Wednesday, July 9, 2008

Performing art preceding plastic art == OH !! GR8


Favourite locations: Most paintings were drawn near resonant locations.

Professor Iegor Resnikoff of the University of Paris is an expert in acoustics. His specialization is the study of the acoustics of concert halls, auditoria and churches.

The latter are of particular interest because many of them have been planned with great care with respect to their acoustics.

Indeed, when you sit inside a centuries-old church and hear the organ playing, or the chorus singing, you are transported into a world of grand auditory joy.

Recall that in the days the churches were built, we had no microphones, amplifiers or even electricity. Yet the resonance of the building and the space within the prayer hall is so perfect that when you sit there and hear a composition by Bachthe experience is thrilling.

Professor Resnikoff has recently turned his attention to the acoustics of not just church halls, but the caves that Stone Age man lived in and used. He presented his results at a recent professional gathering of European and American acoustics experts. Writing about it, Ms. Jennifer Viegas says that he reports that when he visited prehistoric (12,000 years old) caves in some parts of France, he was struck by the paintings on the walls.

But he also wondered why these were drawn on certain locations in the cave and not others. Most pictures were placed in clusters around certain places, while elsewhere there were red lines — all drawn by the cave men (and not any latter day graffiti). Why?

Viegas quotes him as saying: “The first time I happened to be in a prehistoric cave, I tried the resonance in various parts of the cave, and quickly the question rose: Is there a relationship between resonance and locations of these paintings?”

Resonant locations

Puzzled, he did some sound checks, by humming and singing at various parts of the caves. He found that most paintings were drawn near resonant locations. The better the resonance at a location, the more the number of paintings on the wall around that area.

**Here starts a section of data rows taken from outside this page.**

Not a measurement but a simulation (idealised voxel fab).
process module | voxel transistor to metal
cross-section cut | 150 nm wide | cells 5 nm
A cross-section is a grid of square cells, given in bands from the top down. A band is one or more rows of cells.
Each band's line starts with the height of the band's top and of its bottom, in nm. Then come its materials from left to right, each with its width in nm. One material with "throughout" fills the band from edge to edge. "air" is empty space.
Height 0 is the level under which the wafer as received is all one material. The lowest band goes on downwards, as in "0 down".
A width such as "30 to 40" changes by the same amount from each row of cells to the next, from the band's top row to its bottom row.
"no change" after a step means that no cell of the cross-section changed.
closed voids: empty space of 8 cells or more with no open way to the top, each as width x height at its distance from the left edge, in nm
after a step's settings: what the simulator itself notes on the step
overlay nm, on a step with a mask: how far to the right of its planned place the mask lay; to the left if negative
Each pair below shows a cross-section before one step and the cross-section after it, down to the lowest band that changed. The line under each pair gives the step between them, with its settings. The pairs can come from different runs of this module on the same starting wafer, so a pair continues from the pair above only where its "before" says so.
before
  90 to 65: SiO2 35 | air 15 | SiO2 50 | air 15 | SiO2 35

Where resonance was poor, as in narrow passageways, there were no paintings but just red lines. Did cavemen first check out zones within the caves for their sound quality, and then choose where to paint and where not, asks Ms. Viegas. If yes, it would suggest that rock painting was inspired by rock music (the pun is accidental).

Music came first and determined where the painting should be, so that there is maximal, synergistic effect. Performing art preceding plastic art in Paleolithic people?

That we are moved by musical resonances is well known. It does not just have to be listening to an oratorio in a church.

The simple act of listening to a well-tuned tanpura could be pleasing. And when we hear Smt. N. Rajam on the violin, accompanied by Ustad Zakir Husain on the tabla, playing Raga Gorakh Kalyan, we can go into a trance. Yet, we know little about the science of musical resonance, and the factors that govern it. Acoustical engineers are thus like architects — in part scientists and in part artists. The field itself is in part empirical and experimental. The word used in such context is heuristic.

Some of the best violins in the world were made by the 17th century Italian Antonio Stradivari. What made them the best is still an unsolved puzzle. The latest clue appears to the density of the wood chosen to make them. Could well be, since Indian musicians say that the best tanpuras are made in the Miraj-Sangli area of Maharashtra. The gourd or pumpkin shells used there appear to be of a special, unique, variety.

And Pandit Ravi Shankar admired Shri Nodu Mullick, who made some of the best sitars. Called the Stradivari of sitars, he seemed to have made no more than 36 of them, each a prized possession. The key appears to be the resonance generated by the materials used to make these instruments.

It does not have to be wood or plant products alone. Even hollow stones and bones, when chosen and worked upon, generate remarkable resonances.

The musical pillars of Meenakshi Temple at Madurai, or at Hampi bear testimony to this plasticity aspect of rock. Going way back to the Neanderthal age, the Croatian/Slovenian flute of 50,000 years ago was made of a hollowed out bone.

We seem to be able to make music out of any material available near by — the Jamaicans use tin cans, aluminium lids, leather, soda bottle tops and produce lilting music. Jennifer Viegas concludes her report of the Resnikoff study on cave paintings as: “It is possible that all of music could have resulted from an ingrained human memory of the acoustics of caves”.

But the more striking result of Resnikoff is that painting was inspired by music. What kind of music did the Stone People create, and what themes would it have evoked in their paintings — hunting? war? Grandeur of the animals around? The prehistoric caves of Adamgad and of Bhimbetka in Madhya Pradesh would be worth studying for their sound resonances, since they too have several paintings on their walls.

Are these paintings different in content and themes than those in France? Do the sounds here differ from there? This would be of interest to a musician with a flair for archaeology.

Music and painting

There are some contemporary examples of combining music and painting; these turn out to be no value. The duet of Bhimsen Joshi singing and M.F. Husain painting on the same stage was more of a gimmick.

Perhaps someone should study the interiors of the Tanjore and Rameswaram temples, and the sculptures around the musical pillars of Hampi and Madurai, and study what kinds of images (non-devotional of course) are found there, and what themes they have.